Then comes Usec. Puno of the DILG claiming he was offered by Jueteng Lords P2 million a month (an amount Penoy said was "cheap", as if he knows very well the going rate for jueteng payolas. hmmmm). Puno claims he declined the offer, but refuses to identify these people who offered him money. He claims no law was broken, although i doubt if attempting to bribe a government official isn't a crime in itself. These two officials of the Penoy administration both have a lot to explain since the rumors, stories and whispers involving them in jueteng are growing loudereach day.

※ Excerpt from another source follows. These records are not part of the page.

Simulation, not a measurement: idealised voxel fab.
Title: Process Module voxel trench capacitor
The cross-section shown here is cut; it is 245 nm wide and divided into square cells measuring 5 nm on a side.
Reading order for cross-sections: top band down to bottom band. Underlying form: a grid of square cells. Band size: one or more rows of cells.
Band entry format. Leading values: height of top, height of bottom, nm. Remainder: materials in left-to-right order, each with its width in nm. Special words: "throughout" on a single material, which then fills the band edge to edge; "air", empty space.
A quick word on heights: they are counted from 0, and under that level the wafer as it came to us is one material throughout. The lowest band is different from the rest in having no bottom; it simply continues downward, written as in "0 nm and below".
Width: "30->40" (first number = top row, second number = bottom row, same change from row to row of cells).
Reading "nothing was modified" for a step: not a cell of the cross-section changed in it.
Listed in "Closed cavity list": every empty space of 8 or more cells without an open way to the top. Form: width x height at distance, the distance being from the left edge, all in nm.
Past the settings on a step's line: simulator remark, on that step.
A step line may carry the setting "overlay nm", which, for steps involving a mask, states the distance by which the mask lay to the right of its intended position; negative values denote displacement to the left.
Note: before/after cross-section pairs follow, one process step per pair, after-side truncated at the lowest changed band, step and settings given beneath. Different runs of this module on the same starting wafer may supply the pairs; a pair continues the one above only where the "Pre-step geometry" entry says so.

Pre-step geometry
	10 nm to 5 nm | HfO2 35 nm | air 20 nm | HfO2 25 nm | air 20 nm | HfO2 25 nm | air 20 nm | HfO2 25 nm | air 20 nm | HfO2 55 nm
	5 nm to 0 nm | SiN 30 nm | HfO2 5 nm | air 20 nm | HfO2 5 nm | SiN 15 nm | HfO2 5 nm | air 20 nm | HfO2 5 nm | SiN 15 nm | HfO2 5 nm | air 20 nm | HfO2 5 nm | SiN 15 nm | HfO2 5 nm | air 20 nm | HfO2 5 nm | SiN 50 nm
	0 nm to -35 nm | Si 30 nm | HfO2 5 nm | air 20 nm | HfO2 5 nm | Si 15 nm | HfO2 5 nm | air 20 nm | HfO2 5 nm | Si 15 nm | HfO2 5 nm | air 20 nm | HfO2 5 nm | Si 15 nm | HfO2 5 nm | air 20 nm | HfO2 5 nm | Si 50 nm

Could it be that these two are not in position by accident? Could it be that Bacalzo and Puno were put there through the insistence of the powerful bulong brigade? And if the powerful bulong birgade pushed Penoy to appoint Bacalzo and Puno to the 2 top posts that are responsible for eradicating jueteng, then it logically follows that some members of the bulong brigade might have vested interests in jueteng and would want the police and the DILG to be "in good hands".
Then comes the question everyone wants to ask: Could Penoy have received payola during his legislative term of office, and could he have received campaign contributions from Jueteng Lords? Is this the reason he was hesitant to say who his contributors were? Is this the real reason why Penoy is trying his best to ease out Sec. Robredo (a staunch anti-jueteng advocate) without making it look like a political maneuver?
Let's face it. Penoy's announcement that jueteng is not in his list of priorities, plus the fact that he refuses to investigate allegations by retired Bishop Cruz that his top ranking officials are involved in jueteng or are receiving jueteng payolas, raises many eyebrows.
No matter which way you look at it, the situation is highly suspect, and the president has a lot to explain with regards to his seeming refusal to investigate his own men. With his actions, many cannot be faulted into thinking that the jueteng payola has reached the top of the political heap.